[<prev] [next>] [<thread-prev] [thread-next>] [day] [month] [year] [list]
Message-ID: <68307b4f745df_180c7829493@willemb.c.googlers.com.notmuch>
Date: Fri, 23 May 2025 09:42:39 -0400
From: Willem de Bruijn <willemdebruijn.kernel@...il.com>
To: Paolo Abeni <pabeni@...hat.com>,
Willem de Bruijn <willemdebruijn.kernel@...il.com>,
netdev@...r.kernel.org
Cc: Jason Wang <jasowang@...hat.com>,
Andrew Lunn <andrew+netdev@...n.ch>,
"David S. Miller" <davem@...emloft.net>,
Eric Dumazet <edumazet@...gle.com>,
Jakub Kicinski <kuba@...nel.org>,
"Michael S. Tsirkin" <mst@...hat.com>,
Xuan Zhuo <xuanzhuo@...ux.alibaba.com>,
Eugenio Pérez <eperezma@...hat.com>
Subject: Re: [PATCH net-next 5/8] net: implement virtio helpers to handle UDP
GSO tunneling.
Paolo Abeni wrote:
> On 5/23/25 12:29 AM, Willem de Bruijn wrote:
> > Paolo Abeni wrote:
> >> The virtio specification are introducing support for GSO over
> >> UDP tunnel.
> >>
> >> This patch brings in the needed defines and the additional
> >> virtio hdr parsing/building helpers.
> >>
> >> The UDP tunnel support uses additional fields in the virtio hdr,
> >> and such fields location can change depending on other negotiated
> >> features - specifically VIRTIO_NET_F_HASH_REPORT.
> >>
> >> Try to be as conservative as possible with the new field validation.
> >>
> >> Signed-off-by: Paolo Abeni <pabeni@...hat.com>
> >
> > No major concerns from me on this series. Much of the design
> > conversations took place earlier on the virtio list.
> >
> > Maybe consider test coverage. If end-to-end testing requires qemu,
> > then perhaps KUnit is more suitable for testing basinc to/from skb
> > transformations. Just a thought.
>
> My current idea is to follow-up on:
>
> https://lore.kernel.org/netdev/20250522-vsock-vmtest-v8-1-367619bef134@gmail.com/
>
> extending such infra to vhost/virtio, and implement GSO-over-UDP-tunnel
> transfer with/without negotiated features on top of that.
>
> In the longer term such infra could be used to have good code coverage
> for virtio/vhost bundled into the kernel self-tests.
>
> I hope it could be a follow-up,
SGTM!
Syzkaller will also give us coverage for the extended virtio_net_hdr
format. It has found many creative uses of that header before.

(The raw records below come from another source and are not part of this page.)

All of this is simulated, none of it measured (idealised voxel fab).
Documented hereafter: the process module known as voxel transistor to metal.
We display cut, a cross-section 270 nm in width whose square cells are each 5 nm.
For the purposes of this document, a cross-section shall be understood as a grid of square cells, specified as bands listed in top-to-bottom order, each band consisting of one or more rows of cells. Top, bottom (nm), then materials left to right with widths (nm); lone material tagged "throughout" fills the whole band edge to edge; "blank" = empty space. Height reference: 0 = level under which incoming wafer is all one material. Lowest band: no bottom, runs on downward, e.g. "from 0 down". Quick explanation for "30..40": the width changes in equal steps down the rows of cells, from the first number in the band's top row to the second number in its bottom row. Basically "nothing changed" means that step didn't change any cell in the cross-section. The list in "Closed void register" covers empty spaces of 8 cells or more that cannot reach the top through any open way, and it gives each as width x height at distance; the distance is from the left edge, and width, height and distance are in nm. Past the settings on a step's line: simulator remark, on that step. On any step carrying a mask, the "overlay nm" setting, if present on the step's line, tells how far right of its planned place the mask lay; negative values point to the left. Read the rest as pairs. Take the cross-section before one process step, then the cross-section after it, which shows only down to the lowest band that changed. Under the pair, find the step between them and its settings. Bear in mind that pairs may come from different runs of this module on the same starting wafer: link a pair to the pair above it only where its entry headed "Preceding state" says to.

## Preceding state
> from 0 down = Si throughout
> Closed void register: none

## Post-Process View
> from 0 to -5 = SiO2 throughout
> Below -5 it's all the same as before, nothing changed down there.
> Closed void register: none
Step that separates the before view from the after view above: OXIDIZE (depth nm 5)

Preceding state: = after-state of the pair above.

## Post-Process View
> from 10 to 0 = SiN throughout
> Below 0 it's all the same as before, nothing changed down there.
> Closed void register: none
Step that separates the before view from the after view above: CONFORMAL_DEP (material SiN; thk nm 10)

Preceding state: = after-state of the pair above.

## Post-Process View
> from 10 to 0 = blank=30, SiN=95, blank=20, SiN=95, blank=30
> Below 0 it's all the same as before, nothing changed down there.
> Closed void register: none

I did see the offset integrity checks you introduced when parsing the
header. Which is exactly what is needed to avoid such frivolous abuse.
They looked sufficient to me too.
> >> +/* Offloads bits corresponding to VIRTIO_NET_F_HOST_UDP_TUNNEL_GSO{,_CSUM}
> >> + * features
> >> + */
> >> +#define VIRTIO_NET_F_GUEST_UDP_TUNNEL_GSO_MAPPED 46
> >> +#define VIRTIO_NET_F_GUEST_UDP_TUNNEL_GSO_CSUM_MAPPED 47
> >
> > I don't quite follow this. These are not real virtio bits?
>
> This comes directly from the recent follow-up on the virtio
> specification. While the features space has been extended to 128 bit,
> the 'guest offload' space is still 64bit. The 'guest offload' are
> used/defined by the specification for the
> VIRTIO_NET_CTRL_GUEST_OFFLOADS_SET command, which allows the guest do
> dynamically enable/disable H/W GRO at runtime.
>
> Up to ~now each offload bit corresponded to the feature bit with the
> same value and vice versa.
>
> Due to the limited 'guest offload' space, relevant features in the high
> 64 bits are 'mapped' to free bits in the lower range. That is simpler
> than defining a new command (and associated features) to exchange an
> extended guest offloads set.
>
> It's also not a problem from a 'guest offload' space exhaustion PoV
> because there are a lot of features in the lower 64 bits range that are
> _not_ guest offloads and could be reused for mapping - among them the
> 'reserved features' that started this somewhat problematic features
> space expansion.
>
That's a great explanation thanks. Can you add it either in the commit
message or as a comment at these definitions?